Hi,
to skip any keyword, that's called a "stopword", so Lucene has an out of the box TokenFilter for that, you can define a custom Analyzer to use it like this:
Code:
@AnalyzerDef(name = "customanalyzer",
tokenizer = @TokenizerDef(factory = StandardTokenizerFactory.class),
filters = {
@TokenFilterDef(factory = ASCIIFoldingFilterFactory.class),
@TokenFilterDef(factory = LowerCaseFilterFactory.class),
@TokenFilterDef(factory = StopFilterFactory.class, params = {
@Parameter(name = "words", value = "stoplist.properties"),
@Parameter(name = "ignoreCase", value = "true")
})
})
You'll have to list the terms you want to be ignored in the referred properties file, which is a resource to add to your application.

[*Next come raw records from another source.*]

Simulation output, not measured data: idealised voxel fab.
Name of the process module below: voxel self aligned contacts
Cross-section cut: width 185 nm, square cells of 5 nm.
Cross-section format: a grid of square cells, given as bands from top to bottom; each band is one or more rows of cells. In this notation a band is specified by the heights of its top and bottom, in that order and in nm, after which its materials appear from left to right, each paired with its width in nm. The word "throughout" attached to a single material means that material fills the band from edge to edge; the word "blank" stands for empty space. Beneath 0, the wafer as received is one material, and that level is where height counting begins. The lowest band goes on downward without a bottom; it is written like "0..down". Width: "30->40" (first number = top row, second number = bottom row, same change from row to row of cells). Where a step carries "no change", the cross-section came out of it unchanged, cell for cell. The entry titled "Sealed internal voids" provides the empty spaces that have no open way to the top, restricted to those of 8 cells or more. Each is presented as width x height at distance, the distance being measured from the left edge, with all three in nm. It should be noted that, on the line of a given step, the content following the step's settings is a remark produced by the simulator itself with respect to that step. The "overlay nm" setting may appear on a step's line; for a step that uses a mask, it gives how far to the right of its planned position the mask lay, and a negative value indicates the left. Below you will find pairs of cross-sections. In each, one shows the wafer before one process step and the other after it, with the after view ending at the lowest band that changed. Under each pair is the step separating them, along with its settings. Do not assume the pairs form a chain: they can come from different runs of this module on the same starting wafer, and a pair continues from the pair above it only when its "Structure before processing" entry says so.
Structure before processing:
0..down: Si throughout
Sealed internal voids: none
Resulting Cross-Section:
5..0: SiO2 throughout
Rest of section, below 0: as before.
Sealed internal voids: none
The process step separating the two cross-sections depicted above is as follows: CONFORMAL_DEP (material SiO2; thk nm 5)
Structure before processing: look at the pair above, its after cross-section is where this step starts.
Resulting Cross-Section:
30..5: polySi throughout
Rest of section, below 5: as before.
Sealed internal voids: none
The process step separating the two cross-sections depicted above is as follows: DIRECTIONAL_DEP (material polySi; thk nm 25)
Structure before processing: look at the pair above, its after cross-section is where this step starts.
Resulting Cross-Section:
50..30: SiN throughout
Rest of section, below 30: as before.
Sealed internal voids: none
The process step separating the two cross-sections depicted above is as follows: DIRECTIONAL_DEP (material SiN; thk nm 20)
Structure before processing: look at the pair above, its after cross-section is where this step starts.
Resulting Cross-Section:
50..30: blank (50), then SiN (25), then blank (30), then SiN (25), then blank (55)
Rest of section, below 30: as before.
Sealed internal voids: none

The case to replace "Bob" with "Robert" can be handled in a similar way, by using the SynonymFilter.
Code:
@TokenFilterDef(factory = SynonymFilterFactory.class, params = {
@Parameter(name = "synonyms",
value = "org/hibernate/search/test/analyzer/synonyms.properties")
}
Code:
import org.apache.lucene.analysis.core.LowerCaseFilterFactory;
import org.apache.lucene.analysis.core.StopFilterFactory;
import org.apache.lucene.analysis.standard.StandardTokenizerFactory;
import org.apache.lucene.analysis.synonym.SynonymFilterFactory;